Month: February 2012

  • Call the Midwife.

    Nobody told me that writing a book is so much like giving birth. This is crazy.

    I’ve had a book swimming around in my head for years. Correction: Make that books. It’s a wonder I can think at all with all this stuff jumping around in here.

    Wow, the confusion!

    There’s a thought–better write that down!

    Where?

    Wait, can’t blog it–it should go in the book!

    Which one?

    How should I know? You’re the writer!

    I am? Oh, wait. Yes…yes, I am. I am?

    You’ve known it your whole life. Pull yourself together, woman.

    Am I the only idiot who has involved conversations with herself?

    Probably.

    Shut up.

    You asked.

    Yes, I suppose I did. Now what? Where do I go from here? 

    Enough with the italics. Too much introspection. Good grief. This has to be hormone-driven.

    What is happening to me? Is this the part where I look back and see with startling clarity the Braxton-Hicks contractions of those first scribbled stories, the years of teaching creative writing, the lifestory coaching, the endless journaling, the sporadic ebb and flow of blogging? Where I suddenly realize that maybe this is really it, that maybe I really am finally in labor–that I am about to have a book? Or maybe it’s just another one of those dreams about giving birth to an alien. I don’t know what’s happening, but I do know this is scary mess.

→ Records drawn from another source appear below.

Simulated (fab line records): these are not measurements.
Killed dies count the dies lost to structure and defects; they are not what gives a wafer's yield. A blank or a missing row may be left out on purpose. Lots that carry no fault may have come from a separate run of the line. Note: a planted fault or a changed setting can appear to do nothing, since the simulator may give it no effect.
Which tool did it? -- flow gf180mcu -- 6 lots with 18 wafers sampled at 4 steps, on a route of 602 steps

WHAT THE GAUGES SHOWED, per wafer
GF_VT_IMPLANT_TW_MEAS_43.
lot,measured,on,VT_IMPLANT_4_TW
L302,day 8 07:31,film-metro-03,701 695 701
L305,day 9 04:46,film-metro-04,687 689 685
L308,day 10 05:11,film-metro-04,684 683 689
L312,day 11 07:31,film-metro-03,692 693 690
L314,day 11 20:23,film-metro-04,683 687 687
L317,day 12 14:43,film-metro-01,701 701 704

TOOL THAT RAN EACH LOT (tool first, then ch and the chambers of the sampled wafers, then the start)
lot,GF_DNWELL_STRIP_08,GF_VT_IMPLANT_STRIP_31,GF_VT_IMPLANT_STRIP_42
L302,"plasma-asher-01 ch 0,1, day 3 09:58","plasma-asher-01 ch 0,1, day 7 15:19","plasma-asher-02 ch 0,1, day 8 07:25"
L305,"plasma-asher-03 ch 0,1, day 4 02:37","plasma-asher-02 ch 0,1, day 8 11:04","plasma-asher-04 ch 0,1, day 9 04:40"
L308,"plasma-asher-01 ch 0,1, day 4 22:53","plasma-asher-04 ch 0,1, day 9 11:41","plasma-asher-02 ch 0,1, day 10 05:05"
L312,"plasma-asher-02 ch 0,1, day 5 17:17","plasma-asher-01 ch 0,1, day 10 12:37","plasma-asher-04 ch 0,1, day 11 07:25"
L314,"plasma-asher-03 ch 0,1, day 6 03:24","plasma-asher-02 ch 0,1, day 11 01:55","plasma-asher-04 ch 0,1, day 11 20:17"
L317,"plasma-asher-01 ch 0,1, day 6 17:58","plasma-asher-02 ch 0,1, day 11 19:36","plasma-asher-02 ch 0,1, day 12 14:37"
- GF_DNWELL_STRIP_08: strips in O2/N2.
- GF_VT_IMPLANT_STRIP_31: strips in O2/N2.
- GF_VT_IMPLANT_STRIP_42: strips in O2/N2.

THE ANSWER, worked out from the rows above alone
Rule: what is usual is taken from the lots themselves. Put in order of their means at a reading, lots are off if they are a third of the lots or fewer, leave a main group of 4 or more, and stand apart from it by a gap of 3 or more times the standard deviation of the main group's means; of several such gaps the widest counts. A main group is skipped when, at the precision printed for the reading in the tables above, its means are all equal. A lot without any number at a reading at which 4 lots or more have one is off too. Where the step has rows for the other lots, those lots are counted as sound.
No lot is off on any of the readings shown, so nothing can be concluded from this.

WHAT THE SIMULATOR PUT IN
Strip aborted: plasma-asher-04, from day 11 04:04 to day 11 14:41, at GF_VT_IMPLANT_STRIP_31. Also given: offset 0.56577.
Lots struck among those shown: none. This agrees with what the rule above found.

    Forget boiling water. I need coffee.

  • Brighter Days

    These are happier times, and I have Write Where It Hurts to thank for it. Jo Ann and Kate, I don’t deserve the love and encouragement the two of you (along with the beautiful WWIH community) have brought into my life, but I am truly grateful. Not only do I feel like I can start really writing again, I actually feel like I’m being equipped and encouraged to do so in ways that are simultaneously pushing me forward and sending me deeper into myself to search out the story. 

    I am praying over a way to attend at least one writers conference this year. I feel like this is the next step toward publishing–the lifelong dream I had begun to wonder if I should just put down. God isn’t letting me put it down.

    So I’m dusting off the cobwebs and oiling the rusty hinges and I’m writing–really writing–again. I have to say it feels amazing.